Sunday, January 10, 2010

Notable film and media links--January 10, 2010

---The fine art of Google Street View

---What is the effect of the internet on the way we think? Madeleine Bunting questions the increasingly commercialized "telemediation" of our attention. Also, Jaron Lanier is skeptical of the internet "hive mind."

---At least YouTube can assist skeptics


---Tamper: one possible future of film editing

---How not to write about Africa

---Mark Zuckerberg rationalizes why Facebook took away its users' privacy

---Jason Bellamy and Ed Howard converse about Crash

---For Wired, Alan Moore celebrates the underground aesthetic of Dodgem Logic:

"Moore: I would like to think that in our present time, not just in comics but in almost every form of the arts, I think that creative expression is within the reach of more people that it ever has been. Now, that is not to say that there are more people with something to say than there ever have been before. But I would like to see a situation where people finally got fed up with celebrity culture. Where people started this great democratic process in the arts where more and more people were just producing individually according to their own wants or needs.

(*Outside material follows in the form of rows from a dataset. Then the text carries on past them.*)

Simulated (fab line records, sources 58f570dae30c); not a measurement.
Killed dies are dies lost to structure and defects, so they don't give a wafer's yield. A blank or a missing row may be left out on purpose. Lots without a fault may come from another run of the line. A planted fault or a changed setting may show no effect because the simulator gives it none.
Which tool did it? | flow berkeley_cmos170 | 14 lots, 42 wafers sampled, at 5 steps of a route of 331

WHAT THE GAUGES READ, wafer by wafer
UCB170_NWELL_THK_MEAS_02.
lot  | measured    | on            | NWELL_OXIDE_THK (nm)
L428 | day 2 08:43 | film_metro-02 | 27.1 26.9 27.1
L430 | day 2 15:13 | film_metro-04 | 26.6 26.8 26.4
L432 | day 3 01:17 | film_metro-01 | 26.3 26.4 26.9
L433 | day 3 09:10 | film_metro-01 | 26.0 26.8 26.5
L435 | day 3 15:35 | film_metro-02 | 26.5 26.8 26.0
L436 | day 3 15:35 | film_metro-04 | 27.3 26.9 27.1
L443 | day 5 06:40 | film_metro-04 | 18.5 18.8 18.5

It is possible in this day and age to make very low-budget films, using technology that the pioneers of cinema would have killed for that is relatively cheaply available down at your local electronics store. The means of making music or art are more in the hands of the people than they ever have been before. I think it would be great to see an end to the big entertainment companies in whatever industry, whether it be music, cinema or comic books.

I’d like to see people actually get angry about the quality of the material that they are having shoved down their throats. It can’t be good for us. And I would like to see people responding to that by basically following the old maxim that if you want a job done right you do it yourself.

And this could not apply only to the arts but also politics. In the 21st century, if you see some situation you are not happy with, it’s probably not the best idea to vote for somebody who tells you that they are going to do something about that situation if elected, because frankly they’re not. Historically, they never do. If there is something that genuinely upsets you, don’t vote for somebody who tells you that they are going to fix it. Try and fix it yourself; that’s the only way it is going to get fixed.

And it doesn’t matter if it’s on the other side of the world. This, I think, is the face of politics in the 21st century. And the face of art, and probably of spirituality and everything: It is down to the individual. If individuals do not like the world that we happen to be living in — and who could blame them? — then I suggest it is up to them to change it."

---Datamoshing?

---Patricia Highsmith's thoughts on art. I also recommend The Talented Miss Highsmith by Joan Schenkar.

---the bibliography for our digital decade

---3-D's quest to move beyond gimmicks

---Movieman0283's massive tribute to last year's film blogging

---Lastly, the dangers of a high school Peter Pan production.

2 comments:

Sam Juliano said...

Kudos to Movie Man for that admittedly massive undertaking, one of the blogosphere's most self-assuring and brilliant posts, that keeps those high watermarks in full focus.

Of course as always Mr. Howard and Mr. bellamy raise the scholarly discourse a notch higher with their incomparable monthly collaborations.


And that Peter pan was a hoot too! Ha!

FilmDr said...

Thanks, Sam. I agree. Movieman seems to specialize in super posts.